Benham, M. (2002). Bringing out the stories: Lessons about engagement. Journal of the American Indian Education, 41(2, 2002).
What is Sacred:
Maenette Benham, a native Hawaiian scholar is the editor of this special edition and she also writes the introduction. For some unknown reason, that is all I have is the introduction but I need to read every day, so sometimes I grab things not realizing it is a partial something. The object of this exercise, though, is to make do with what comes before me so here goes. . .
The introduction explains the outline of their project to collect stories from different "tribal colleges" and weave those stories into stories about engagement of Indigenous students in higher education. I only quote tribal college because BYU Hawaiʻi is one of the colleges they are sharing stories about, and you know, we Hawaiians are not tribes which makes it difficult to have conversations around money with other native peoples. Anyway, nothing to do with the introduction. What it does is confirm my belief, based on observation, gut, and Edward Said, that storytelling is a way to share research data.

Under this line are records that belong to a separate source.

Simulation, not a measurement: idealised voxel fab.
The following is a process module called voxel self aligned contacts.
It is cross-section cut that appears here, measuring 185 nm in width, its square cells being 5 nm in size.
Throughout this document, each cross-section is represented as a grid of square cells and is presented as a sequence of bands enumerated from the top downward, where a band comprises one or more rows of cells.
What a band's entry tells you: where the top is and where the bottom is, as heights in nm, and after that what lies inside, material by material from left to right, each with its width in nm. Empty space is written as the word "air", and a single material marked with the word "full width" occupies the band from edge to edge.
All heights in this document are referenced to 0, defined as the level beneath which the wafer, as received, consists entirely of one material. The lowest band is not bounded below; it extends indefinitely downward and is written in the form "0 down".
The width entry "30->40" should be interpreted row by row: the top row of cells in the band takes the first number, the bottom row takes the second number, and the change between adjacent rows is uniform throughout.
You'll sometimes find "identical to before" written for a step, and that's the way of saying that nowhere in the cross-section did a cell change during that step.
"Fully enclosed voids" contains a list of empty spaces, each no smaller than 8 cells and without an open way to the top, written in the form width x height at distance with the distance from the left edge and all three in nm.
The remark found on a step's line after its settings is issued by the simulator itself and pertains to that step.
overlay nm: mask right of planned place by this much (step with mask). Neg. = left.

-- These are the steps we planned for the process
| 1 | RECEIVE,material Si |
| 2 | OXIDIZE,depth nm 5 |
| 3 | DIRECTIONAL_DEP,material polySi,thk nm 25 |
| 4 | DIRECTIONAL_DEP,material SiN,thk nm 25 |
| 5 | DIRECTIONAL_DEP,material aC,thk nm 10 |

The process of storymaking requires the collection and analysis of data, and framing these data in a way that best present the work of a community of people.They did not have space to share their method, but they shared the outline that each college used to do their own "storymaking." Each of the main 4 sections also had prompts or questions attached.
- The initiative
- The partnerships
- The leadership: wisdom of practice
- So what can we learn?
I really like the last two main sections mainly because some of the mana wahine are writing a chapter about the empowerment from our dissertation in practice. We each will do a few pages which means I have to write a short, short story or a vignette so I needed an outline (due on May 14). One of the mana wahine already did her outline and I am just not an outline kind of girl, so the prompts in this article give me more outwardly recognizable structure.
3.the leadership - c. - If you can, talk about how leadership processes are supporting the following values: . . .(4) empowerment matters
4. so what. . .a. About how to make the learning experience valuable; b. About how native ways of knowing can drive learning and teaching, determine methods of problem-solving and decision-making, and at the same time be inclusive of diverse ways of knowing.
This does not write my outline for me, but I think this is the path, or rather this WILL be the path, I just have to trust that.